The consternation among political parties over the final draft of the National Register of Citizens (NRC) in Assam is a vantage point from which we can discuss capitalism’s Achilles’ heel: culture and identity. From an economic and market perspective, the religious or ethnic identities of undocumented migrants from Bangladesh do not matter. Most of them, including those facing religious persecution, are here because our economy needs them in some way.
The 1.9 million exclusions from the NRC list have sparked controversy for different reasons among different groups. The Assamese believe that the numbers are too low and understate the problem of illegal immigrants; the Bharatiya Janata Party frets that the numbers of “persecuted” Hindus excluded are too high; nominally “secular parties” think that so many Muslims being excluded is a blot on India.
In the bastions of capitalism, from the US to Europe, Japan and China, there is serious opposition to the free flow of one key factor of production—labour.
In culturally homogeneous capitalist countries like Japan and China, they allow almost no migration at all. Japan is paying the price for it through economic stagnation, and China will pay the price sometime later.
To repeat an oft-mentioned truth, migrants play an important role in any capitalist economy for they are willing to do what other citizens are not. Or, at any rate, are willing to work for wages that employers find viable.
If you claim to believe in market economics, then you are a fraud if you think only capital and technology should be allowed to flow freely across borders. Land cannot be moved, but foreigners can invest in land and property through the use of capital. Only labour is barred, largely due to non-economic reasons like culture and xenophobia.
However, it is pointless to label resistance to immigration as just xenophobia—a purely negative term. The reason: when something is so inherent to being human (we prefer people like us to those who are not), giving it a pejorative label is problematic. Rather, if capitalism and free markets are to succeed, we must accept that barriers exist in the case of labour movement.

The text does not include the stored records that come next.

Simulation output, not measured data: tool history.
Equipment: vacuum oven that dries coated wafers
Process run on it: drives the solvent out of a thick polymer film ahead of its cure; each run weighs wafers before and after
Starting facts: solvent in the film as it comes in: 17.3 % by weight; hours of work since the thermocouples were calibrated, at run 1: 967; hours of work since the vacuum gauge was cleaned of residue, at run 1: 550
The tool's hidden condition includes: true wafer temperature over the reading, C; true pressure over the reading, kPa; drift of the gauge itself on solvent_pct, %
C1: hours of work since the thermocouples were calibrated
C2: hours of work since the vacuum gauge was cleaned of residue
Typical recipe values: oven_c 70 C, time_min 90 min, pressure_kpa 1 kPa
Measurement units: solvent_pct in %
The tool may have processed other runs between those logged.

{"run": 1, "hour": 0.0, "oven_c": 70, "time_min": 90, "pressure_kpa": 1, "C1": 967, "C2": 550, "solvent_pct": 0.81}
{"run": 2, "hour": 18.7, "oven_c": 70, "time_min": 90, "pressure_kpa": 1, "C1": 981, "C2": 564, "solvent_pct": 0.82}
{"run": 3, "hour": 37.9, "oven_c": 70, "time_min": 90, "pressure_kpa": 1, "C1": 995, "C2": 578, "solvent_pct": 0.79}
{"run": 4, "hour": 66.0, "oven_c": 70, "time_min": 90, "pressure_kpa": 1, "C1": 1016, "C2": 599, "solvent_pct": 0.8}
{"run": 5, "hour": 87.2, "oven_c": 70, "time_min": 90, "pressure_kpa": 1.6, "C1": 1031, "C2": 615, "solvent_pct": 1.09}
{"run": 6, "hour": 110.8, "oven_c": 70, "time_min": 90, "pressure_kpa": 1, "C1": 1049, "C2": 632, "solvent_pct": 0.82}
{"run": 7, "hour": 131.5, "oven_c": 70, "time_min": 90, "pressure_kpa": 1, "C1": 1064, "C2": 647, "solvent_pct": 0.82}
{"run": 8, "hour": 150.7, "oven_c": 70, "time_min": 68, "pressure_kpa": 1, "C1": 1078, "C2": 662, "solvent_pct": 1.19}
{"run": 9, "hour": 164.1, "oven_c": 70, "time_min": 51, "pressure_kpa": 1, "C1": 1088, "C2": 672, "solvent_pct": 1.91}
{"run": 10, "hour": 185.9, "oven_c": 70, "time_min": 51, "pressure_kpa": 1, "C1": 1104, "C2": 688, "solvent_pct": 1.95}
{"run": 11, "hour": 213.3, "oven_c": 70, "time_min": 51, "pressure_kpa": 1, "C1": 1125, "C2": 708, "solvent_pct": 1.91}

This can have several negative outcomes. If labour is denied free movement, logically countries that export labour will ultimately resist the movement of capital and technology. Capital and technology often replace labour in the short run, and if capital movement is free, jobs in the home country can get impacted. Many countries, including India, still have controls on free capital movement and ownership of property and land for this reason. This rule operates even within countries. Indians cannot own property and land in Kashmir—hopefully this will change after the abrogation of Article 370—or Nagaland or much of the North-East, or in several tribal areas. This wall to prevent the movement of capital and labour is a major reason for the relative underdevelopment of these states. Only “social activists” who believe they are preserving some pristine form of local or tribal identities benefit from this blockade.
Can capitalism coexist with people’s cultural resistance to immigrants? Donald Trump wants to change laws that allow someone born in the US to claim a right to citizenship automatically. Even though this sounds discriminatory, one should ask whether laws related to citizenship legislated in the heyday of mass migration and colonization of sparsely populated regions should not be re-examined. The laws need to change since the primary resistance to migrant workers is not just over a cultural shift, but also because they will become citizens over time and alter demographic and power structures.
The only way to square the circle in order to keep capitalism alive and kicking is to separate the right to work across borders from automatic rights to citizenship, including citizenship for children born to immigrant parents. Citizenship and the right to vote should involve much greater scrutiny of the levels of cultural assimilation possible, so that local resistance is minimized.
In India’s case, there is almost no opposition to one group of migrants (Nepali Hindus, for example, who can move in and out of India at will), but high resistance to another (the entry of Bangladeshi Muslims and, to a lesser extent, Bangladeshi Hindus who may be here because of persecution in their home country).
The logical solution to the problem of illegal migrants from Bangladesh is not deportation but their removal from voter lists in the short run. This way, there would be no economic disruption either to migrants or the local economy. Those who came because of religious persecution can be given special treatment as refugees, with quicker entitlements to citizenships. Citizenship should come with a cultural rider—a willingness to assimilate with the local population. In this context, the Citizenship Amendment Bill, with minor changes in wording and phraseology, is not a bad way to go about it. There is no need to say that only Hindus, Sikhs, Jains, Buddhists and Christians will be entitled to its benefits, when the phrase “minorities and other persecuted segments” will do just as well. India’s secular parties are wrong to oppose it.